The Nobel Prize in Literature 2021 awarded to Abdulrazak Gurnah of Zanzibar, Tanzania

Abdulrazak Gurnah reads for a Canterbury Cathedral project in Canterbury, Britain June 2021, in this screen grab obtained from a social media video.

The Nobel Prize in Literature 2021 was awarded to Abdulrazak Gurnah “for his uncompromising and compassionate penetration of the effects of colonialism and the fate of the refugee in the gulf between cultures and continents.”

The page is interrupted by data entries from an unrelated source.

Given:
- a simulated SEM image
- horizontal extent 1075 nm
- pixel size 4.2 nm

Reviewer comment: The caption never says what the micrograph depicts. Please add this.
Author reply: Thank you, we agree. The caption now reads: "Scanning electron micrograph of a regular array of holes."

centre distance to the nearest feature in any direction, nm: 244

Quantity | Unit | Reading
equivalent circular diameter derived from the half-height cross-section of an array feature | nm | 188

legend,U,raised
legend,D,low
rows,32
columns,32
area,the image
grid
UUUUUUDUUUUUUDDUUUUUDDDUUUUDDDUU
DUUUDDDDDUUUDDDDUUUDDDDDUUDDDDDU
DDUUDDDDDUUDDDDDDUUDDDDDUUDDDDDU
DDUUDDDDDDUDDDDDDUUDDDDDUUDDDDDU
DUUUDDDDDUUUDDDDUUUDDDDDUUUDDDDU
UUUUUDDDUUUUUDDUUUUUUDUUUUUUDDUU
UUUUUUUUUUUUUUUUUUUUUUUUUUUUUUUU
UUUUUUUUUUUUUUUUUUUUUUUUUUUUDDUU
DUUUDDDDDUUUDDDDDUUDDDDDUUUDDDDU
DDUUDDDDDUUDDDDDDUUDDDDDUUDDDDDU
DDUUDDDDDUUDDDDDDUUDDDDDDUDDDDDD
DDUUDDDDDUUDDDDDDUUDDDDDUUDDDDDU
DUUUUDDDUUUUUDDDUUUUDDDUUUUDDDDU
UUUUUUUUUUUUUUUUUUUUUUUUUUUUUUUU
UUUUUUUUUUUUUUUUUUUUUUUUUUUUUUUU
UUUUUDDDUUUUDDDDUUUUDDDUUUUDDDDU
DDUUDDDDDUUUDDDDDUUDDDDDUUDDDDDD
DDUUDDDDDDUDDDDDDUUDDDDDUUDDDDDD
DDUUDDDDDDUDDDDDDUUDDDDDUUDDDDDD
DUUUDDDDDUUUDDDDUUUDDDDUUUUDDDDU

His novels include “Paradise”, set in colonial East Africa during World War One and short-listed for the Booker Prize for Fiction, and “Desertion.” Anders Olsson, head of the Swedish Academy’s Nobel Committee for Literature, told reporters “Gurnah’s itinerant characters in England or on the African continent find themselves in the gulf between cultures and continents, between the life left behind and the life to come,” “I dedicate this Nobel Prize to Africa and Africans and to all my readers. Thanks!” Gurnah tweeted after the announcement.

He left Africa as a refugee in the 1960s amid the persecution of citizens of Arab origin on the Indian Ocean archipelago of Zanzibar, which would unite with the mainland territory Tanganyika to form Tanzania. He was able to return only in 1984, seeing his father shortly before his death.

His selection for the top honour in literature comes at a time of global tensions around migration, as millions of people flee violence and poverty in places such as Syria, Afghanistan and Central America, or are displaced by climate change, often taking tremendous risks during their passages.